What is our primary use case?
The solution is our upper-tier all-flash shared storage for our customers. We have shared virtual private cloud environments that we serve storage to. This solution is our high-tier flash storage offering.
What is most valuable?
The product is easy to manage and deploy. It's got full API functionality and the performance is pretty steady.
The initial setup is pretty straightforward.
What needs improvement?
We have had some issues with it scaling as high as the marketing says it can. We've got some very large clusters of up to over 20 nodes and when you get to that size your upgrades tend to take a long time or just waste. We tend to have issues beyond 20 plus nodes.
The upgrade process could be better. Lately, we've had lots of hardware having general issues with lots of failures. It seems like every month at least we're replacing an entire node, as opposed to just dry failures which you would normally expect, or small components. It seems like we have to replace an entire node pretty often. The hardware reliability isn't quite there.
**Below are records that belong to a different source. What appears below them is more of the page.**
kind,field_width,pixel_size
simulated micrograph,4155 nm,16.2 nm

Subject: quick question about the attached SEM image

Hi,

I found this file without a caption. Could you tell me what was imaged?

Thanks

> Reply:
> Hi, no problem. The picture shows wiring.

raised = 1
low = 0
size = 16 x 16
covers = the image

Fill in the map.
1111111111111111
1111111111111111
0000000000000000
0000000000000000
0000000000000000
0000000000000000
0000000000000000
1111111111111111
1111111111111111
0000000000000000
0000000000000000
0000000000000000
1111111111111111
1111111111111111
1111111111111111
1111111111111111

For how long have I used the solution?
I've used the solution since 2014. I've had it for the last seven years.
What do I think about the stability of the solution?
The product is pretty stable. As far as the software side of it, how it works, it's got the double helix protection. It's very redundant. However, due to hardware issues, we've had some performance problems as a node fails and it takes all those drives out of commission. That's partly an issue with capacity management, however, just as a result, we've had a plan for much lower usage.
We need to have a much bigger buffer there to deal with node failures to ensure it doesn't impact performance. If you're running at 70% and you suddenly lose a node now you're hitting cluster full alarms and that can impact performance as well as the ability to continue creating volumes and things like that for customers.
Other than that, it works as expected as far as maintaining redundancy. We've never had a problem with losing data or anything like that, even with those hard work failures.
What do I think about the scalability of the solution?
Scalability may be a function of the distributed nature. When you do an upgrade on a 20 plus node cluster, it's going to go through and upgrade each node one at a time. As a result, for example, it can take sometimes upwards of 48 to 50 hours to complete as you're going through this one step at a time. It can be stretched out due to the fact that you can only do one node at a time and hold off during the day if needed.
One thing that we run into during the upgrades is we have had cases where very large volumes become disconnected. Some of that might just be that we need to limit the size of the volumes that we support. However, for our customers, we have had issues with nodes rebooting and a volume might be disconnected from the ESXi for longer than the period that the ESXi can tolerate and then you get all paths down.
Right now, we have hundreds of end-users on this solution. We are a service provider and likely have thousands of users if you take into account our customer's user base.
We're not planning on expanding SolidFire. We're looking at different options just for our work for a private counter environment. We're going towards more of an HCI architecture. SolidFire may stick around as a dedicated platform or just an all-flash option, however, it's not going to be our primary shared storage.
How are customer service and support?
I've never really dealt with technical support. There was another engineer that mostly dealt with them. The times that I dealt with support, they were pretty knowledgeable. That was definitely before NetApp purchased SolidFire. Their support was top-notch. Since then, if we can get past the first layer of support, it seems to be better than what I would expect, however, there have been issues with calling in and not getting the right support. It just takes time to get past the level that isn't as knowledgeable as the next level up.
Which solution did I use previously and why did I switch?
I'm also familiar with Pure, NetApp, and VNX.
Pure's are more traditional to controller architecture as opposed to the distributed architecture of SolidFire. It's also all-flash, just like SolidFire. It's even simpler than SolidFire in terms of deployment and management. They've got an active controller configuration so that upgrades are essentially transparent as you upgrade a node or scale. It's just the way that the architecture's designed on the back end.
How was the initial setup?
We have found the initial setup to be fairly easy. The implementation process is pretty smooth. It's self-explanatory.
We've got two people dedicated to the SolidFire array. We have several in our data centers and we have a whole support task force that deals with tickets. However, in general, there are two people that are the platform owners that ensure everything's up to date and any things are being resolved as needed.
What's my experience with pricing, setup cost, and licensing?
While I don't know specifics about the licensing costs or procedures, my understanding it's comparable to other products. We did a comparison with Pure recently and the per-gigabyte charge was within a range of five to 10 cents difference.
What other advice do I have?
We are currently a customer and an end-user.
I did not use the latest version of the solution. We were a couple of years behind. We were most recently at version 11. I've been out of the operations group now for the last, probably eight months or so, however, it's my understanding that they recently updated it, however, the last one I worked with was version 11.
I'd rate the solution at a solid eight out of ten simply due to the hardware issues which are pretty impactful lately and the issues with the upgrades that we've seen lately.
*Disclosure: My company does not have a business relationship with this vendor other than being a customer.